INTM575020 - Thin capitalisation: working a case - the earliest stages: Risk assessment 1 - the basics

Thorough risk assessment of a case is an important part of a potential thin capitalisation case - see INTM572040. This page gives some thoughts on the subject, but does not replace Local Compliance/LBS risk assessment programmes.

If the case presents itself in the form of an application for an Advance Thin Capitalisation Agreement (“ATCA”), there is only limited discretion about whether it should be accepted for consideration: grounds for rejection might include:

  • financing arrangements which do not appear to be significant commercial issues for the company, or
  • proposals which are subject to variations, suggesting that at least one purpose of the exercise is to fine tune tax planning. (Revenue & Customs Brief 01/09 confirms HM Revenue & Customs’ view on this latter point)

Background information

  • Papers on previous thin cap enquiries (including some worked by earlier incarnations of Business International), and even a current or recently-expired thin cap agreement.
  • Domestic and overseas returns for other companies in the group, including those of group members holding or transacting with the company under review. (See INTM575010 on internet sources)
  • Group websites (source of “glossy” accounts, news, history, etc), databases such as FAME, sources of returns and wider company/group information such as OneSource. All these may give indications about the function and relative importance of the company within the global group, the purpose and importance of the company, its place within its industry and how it is financed.
  • Websites and databases can provide information about the group’s presence in tax havens (low or no tax) and tax shelters (tax breaks for particular businesses). These tend not to have full double taxation agreements with the UK, so finance sourced from such a territory may be routed via an intermediate territory. The Netherlands and Luxembourg are favoured choices. The same may be said where finance originates in a territory like Canada or Belgium where for direct investment into the UK there will still be a residual rate of withholding tax even after clearance has been given under the bilateral treaty, often 10%. There is every incentive to use indirect routes.
  • Public information and commentary on the internet with regard to major mergers and acquisitions. There is a great deal of commentary from industry watchers, discussion of the means by which the groups are unified, pre- and post- takeover strategies. Entering the names of the two (or more) groups as search terms is usually enough.

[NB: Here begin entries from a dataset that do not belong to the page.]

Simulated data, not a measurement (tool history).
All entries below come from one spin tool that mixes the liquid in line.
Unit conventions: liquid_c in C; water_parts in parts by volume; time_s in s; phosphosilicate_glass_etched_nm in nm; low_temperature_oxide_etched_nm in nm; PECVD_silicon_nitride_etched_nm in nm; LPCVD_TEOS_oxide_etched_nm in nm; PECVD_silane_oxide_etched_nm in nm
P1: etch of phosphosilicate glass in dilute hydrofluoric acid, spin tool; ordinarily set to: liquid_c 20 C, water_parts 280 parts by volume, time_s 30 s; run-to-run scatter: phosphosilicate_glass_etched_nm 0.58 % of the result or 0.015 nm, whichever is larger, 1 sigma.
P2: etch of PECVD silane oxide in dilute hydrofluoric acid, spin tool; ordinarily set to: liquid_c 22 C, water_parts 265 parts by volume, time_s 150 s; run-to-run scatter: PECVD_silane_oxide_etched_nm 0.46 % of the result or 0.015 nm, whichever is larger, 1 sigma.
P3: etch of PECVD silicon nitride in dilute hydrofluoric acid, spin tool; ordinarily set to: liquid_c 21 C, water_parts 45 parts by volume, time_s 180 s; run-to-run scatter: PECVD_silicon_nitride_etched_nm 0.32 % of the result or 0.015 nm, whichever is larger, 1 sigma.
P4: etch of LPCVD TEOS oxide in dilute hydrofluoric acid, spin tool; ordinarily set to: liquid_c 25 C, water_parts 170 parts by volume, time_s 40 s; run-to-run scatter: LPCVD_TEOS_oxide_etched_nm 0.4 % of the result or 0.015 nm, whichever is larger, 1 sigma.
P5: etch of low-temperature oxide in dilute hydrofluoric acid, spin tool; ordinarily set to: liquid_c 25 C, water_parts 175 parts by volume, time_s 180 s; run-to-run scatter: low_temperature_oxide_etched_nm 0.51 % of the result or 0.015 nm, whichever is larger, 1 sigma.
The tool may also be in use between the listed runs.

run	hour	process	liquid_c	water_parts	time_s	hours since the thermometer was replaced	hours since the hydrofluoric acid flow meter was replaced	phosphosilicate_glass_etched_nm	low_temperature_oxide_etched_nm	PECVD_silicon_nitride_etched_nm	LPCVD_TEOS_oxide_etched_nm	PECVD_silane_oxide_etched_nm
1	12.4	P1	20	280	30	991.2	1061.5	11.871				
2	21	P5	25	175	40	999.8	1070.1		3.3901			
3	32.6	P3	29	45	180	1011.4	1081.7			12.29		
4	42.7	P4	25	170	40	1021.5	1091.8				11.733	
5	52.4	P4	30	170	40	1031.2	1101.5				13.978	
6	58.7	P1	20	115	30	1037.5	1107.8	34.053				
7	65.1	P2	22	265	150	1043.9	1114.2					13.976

Do the transfer pricing rules even apply?

The exemption for small and medium-sized enterprises (SMEs) is discussed in more detail in the transfer pricing guidance at INTM432112. It is expressed in terms of number of employees, turnover and balance sheet value. The current definition came into force on 1st January 2005.

There is also an important additional condition for SME exemption, that the same data will be added together for all linked enterprises in making the calculation, which means that group companies will be aggregated, and small companies of a significant group are unlikely to qualify for exemption.

Points never to lose sight of

The following have long been the initial points of entry in evaluating submissions to Business International requesting formal action such as directions:

  • What are the transactions?
  • Who are the parties to the transactions?
  • Is there the necessary control relationship between them?
  • How much tax is at stake?
  • Which legislation applies?

At the risk assessment stage, the answers to some or all of these questions may be uncertain, and some may need revisiting and revising as the enquiry progresses, but it should be possible to make a reasonable estimation or an educated guess as to whether the case might fail on some fundamental level. This checklist should be borne in mind and revisited as information is fleshed out.